Re: [PATCH v2] perf test amd ibs: avoid using executable heap
From: Peter Zijlstra
Date: Thu Jul 02 2026 - 06:24:45 EST
On Wed, Jul 01, 2026 at 10:29:04PM +0530, Ravi Bangoria wrote:
> Hi Peter, Ondrej,
>
> >> permission under SELinux (things like JIT or regex compilation need it
> >> as well). mmap() with MAP_ANONYMOUS will give us a zeroed mapping that
> >> begins on a page boundary, so the result is equivalent to the original
> >> code even without a memset() or the page-alignment dance.
> >
> > I would argue that having RWX is a problem, you really want RW->RO->RX
> > transitions, so even with mmap() you want to combine with mprotect().
>
> My original intent for using RWX was to generate sufficient Icache miss
> samples for the IBS Fetch unit by overwriting the code prior to execution.
> I am wondering whether it would be possible to achieve the same result
> by using CLFLUSH with RX permissions. Something like below (build tested
> only).
So for a test it is fine to have RWX, my comments were mostly aimed at
the IMO insane SELinux policies.
CLFLUSH+MB, and on AMD MB is serializing. Thus CLFLUSH will flush the
I-cache and MB will flush decode / ucode buffers IIRC. So yeah,
CLFLUSH+MB should work fine; if you want to go that route.

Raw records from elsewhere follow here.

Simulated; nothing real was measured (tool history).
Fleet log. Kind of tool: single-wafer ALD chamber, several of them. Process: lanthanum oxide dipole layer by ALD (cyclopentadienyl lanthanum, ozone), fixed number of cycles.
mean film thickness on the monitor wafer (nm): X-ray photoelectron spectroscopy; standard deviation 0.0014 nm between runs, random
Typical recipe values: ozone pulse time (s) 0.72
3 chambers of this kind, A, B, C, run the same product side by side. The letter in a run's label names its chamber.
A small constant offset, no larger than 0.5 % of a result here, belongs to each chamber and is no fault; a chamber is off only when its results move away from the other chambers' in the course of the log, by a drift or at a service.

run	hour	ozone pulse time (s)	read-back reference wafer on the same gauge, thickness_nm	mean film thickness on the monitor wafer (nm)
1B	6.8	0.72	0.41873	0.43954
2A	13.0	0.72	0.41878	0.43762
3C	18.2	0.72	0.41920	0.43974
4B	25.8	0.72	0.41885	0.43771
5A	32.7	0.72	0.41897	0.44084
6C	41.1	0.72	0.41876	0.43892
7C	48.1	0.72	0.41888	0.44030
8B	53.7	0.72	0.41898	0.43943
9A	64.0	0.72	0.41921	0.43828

> --- a/tools/perf/arch/x86/tests/amd-ibs-period.c
> +++ b/tools/perf/arch/x86/tests/amd-ibs-period.c
> @@ -25,6 +25,7 @@ static int page_size;
> #define PERF_MMAP_TOTAL_PAGES (PERF_MMAP_DATA_PAGES + 1)
> #define PERF_MMAP_TOTAL_SIZE (PERF_MMAP_TOTAL_PAGES * page_size)
>
> +#define mb() asm volatile("mfence":::"memory")
> #define rmb() asm volatile("lfence":::"memory")
>
> enum {
> @@ -41,10 +42,16 @@ struct perf_pmu *fetch_pmu;
> struct perf_pmu *op_pmu;
> unsigned int perf_event_max_sample_rate;
>
> +static inline void clflush(const volatile void *p)
> +{
> + asm volatile("clflush (%0)" :: "r"(p) : "memory");
> +}
> +
> /* Dummy workload to generate IBS samples. */
> static int dummy_workload_1(unsigned long count)
> {
> - int (*func)(void);
> + int (*func1)(void);
> + int (*func2)(void);
> int ret = 0;
> char *p;
> char insn1[] = {
> @@ -59,33 +66,42 @@ static int dummy_workload_1(unsigned long count)
> 0xcc, /* int 3 */
> };
>
> - p = calloc(2, page_size);
> - if (!p) {
> - printf("malloc() failed. %m");
> +
> + p = mmap(NULL, page_size, PROT_READ | PROT_WRITE,
> + MAP_PRIVATE | MAP_ANONYMOUS, -1, 0);
RW
> + if (p == MAP_FAILED) {
> + printf("mmap() failed. %m");
> return 1;
> }
>
> - func = (void *)((unsigned long)(p + page_size - 1) & ~(page_size - 1));
> + memcpy(p, insn1, sizeof(insn1));
> + memcpy(p + 128, insn2, sizeof(insn2));
>
> - ret = mprotect(func, page_size, PROT_READ | PROT_WRITE | PROT_EXEC);
> + ret = mprotect(p, page_size, PROT_READ | PROT_EXEC);
RX
You really need an RO step in between IIRC, otherwise, depending on arch
details and mprotect implementation details, it is possible to have WX
overlap.
Notably, you want to have a TLB flush between removing W and adding X.
But again, this isn't relevant for simple test cases, but does matter
for JITs, esp. when they're embedded into applications with lots of user
input.
The thing you want to avoid at all cost is things like buffer overflows
(write primitives) to escalate into random code execution, which if
there are RWX buffers around, is almost trivial.